Grub fake recordfail caused by /etc/grub.d/00_header

So I have my grub set up to show at every boot, with a timeout of 10 seconds.

Lately, though, it's been reverting to 30 seconds. I tracked this down to what is known as a 'recordfail'... the machine failed to properly record a clean shutdown... apparently... but not really.

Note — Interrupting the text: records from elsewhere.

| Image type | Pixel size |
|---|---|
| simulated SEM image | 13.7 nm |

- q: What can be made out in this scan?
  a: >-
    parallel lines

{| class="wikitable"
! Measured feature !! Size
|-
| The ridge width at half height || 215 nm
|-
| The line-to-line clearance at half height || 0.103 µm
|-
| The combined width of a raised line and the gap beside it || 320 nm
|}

In perusing the code in /etc/grub.d/00_header, it shows:
quick_boot="1"

Then further down it shows:

if [ "$quick_boot" = 1 ]; then
    cat <<EOF
function recordfail {
  set recordfail=1
EOF

There's that fake recordfail!

And if recordfail:

make_timeout ()
{
    cat << EOF
if [ "\${recordfail}" = 1 ] ; then
  set timeout=${GRUB_RECORDFAIL_TIMEOUT:-30}
else
EOF

That's a bug. Not really sure how quick_boot got set to 1. Perhaps when I disabled suspend, hibernation, sleep and hybrid sleep?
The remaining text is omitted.